GAINESVILLE – A proposed annexation of almost 220-acres for a 375-home development easily passed the Gainesville Planning and Appeals Board (GPAB) but could see a much tougher challenge when it comes before the Gainesville City Council according to one city leader.
Barbara Brooks represents Ward 3 on the Gainesville City Council; she also attends meetings of the GPAB in an ex-officio status. At this morning’s city council work session Brooks gave a “heads-up” to fellow council members that an annexation recommended for approval at the most recent GPAB meeting could be controversial when it comes before the city council for final approval.
Brooks said of the agenda for the GPAB meeting she attended Tuesday evening: “There were three or four items; one of them specifically I will call out, and that is a request by Integrity Development Group.”

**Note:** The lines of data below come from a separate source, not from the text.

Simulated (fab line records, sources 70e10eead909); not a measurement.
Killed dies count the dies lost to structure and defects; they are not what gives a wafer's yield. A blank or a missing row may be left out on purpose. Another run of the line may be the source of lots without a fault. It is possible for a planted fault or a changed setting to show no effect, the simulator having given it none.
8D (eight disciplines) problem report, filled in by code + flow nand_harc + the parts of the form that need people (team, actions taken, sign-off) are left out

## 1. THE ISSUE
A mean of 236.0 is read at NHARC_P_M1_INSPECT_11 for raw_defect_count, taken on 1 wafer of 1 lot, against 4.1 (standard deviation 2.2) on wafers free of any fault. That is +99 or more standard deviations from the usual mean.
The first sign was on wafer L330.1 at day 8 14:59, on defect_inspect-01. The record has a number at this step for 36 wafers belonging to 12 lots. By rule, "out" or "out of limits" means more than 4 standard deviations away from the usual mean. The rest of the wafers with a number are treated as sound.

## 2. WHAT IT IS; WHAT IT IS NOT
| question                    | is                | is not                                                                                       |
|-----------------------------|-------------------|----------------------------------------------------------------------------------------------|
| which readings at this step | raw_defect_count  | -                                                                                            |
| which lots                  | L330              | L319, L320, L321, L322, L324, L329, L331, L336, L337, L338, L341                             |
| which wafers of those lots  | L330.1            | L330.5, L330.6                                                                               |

Brooks continued, “The issue is one that has always plagued any development off Gaines Mill Road, and that is the residents who live in the county are unhappy with any development that is going to impact…their getting back and forth on Gaines Mill Road.”
“And now this (project) will also affect getting back and forth on Gillsville Highway,” Brooks added.
The development, according to the application, initially will allow access directly onto Gillsville Highway to the south and eventually indirect access to Gaines Mill Road through Heritage Pointe Subdivision to the north.
“The (GPAB) recommended that Integrity (Development Group) meet with the Gaines Mill community and work out some of these differences that might inhibit this development from going through,” Brooks said.
That process is underway, Brooks said, and she plans to attend those meetings, but she senses the annexation and rezoning could be contentious.
She said at present she is undecided on her position on the big project. “Personally, I applaud development because of the need for that corridor in light of the (U.S.) 129 improvement and expansion.”
“But we’re going to have to have some development, commercial and retail development, and we’re not going to get it without rooftops,” Brooks added.
“Gaines Mill Road residents must work with their (Hall County) commissioners,” she summarized. “That’s not something that the (Gainesville) city council can take on for them.”
She said, “We’re going to try to help those county residents through the process of meeting with Hall County commissioners and DOT (the Georgia Department of Transportation).”
She thanked her fellow council members for allowing the city to participate in the developer-resident meetings as the project moves forward.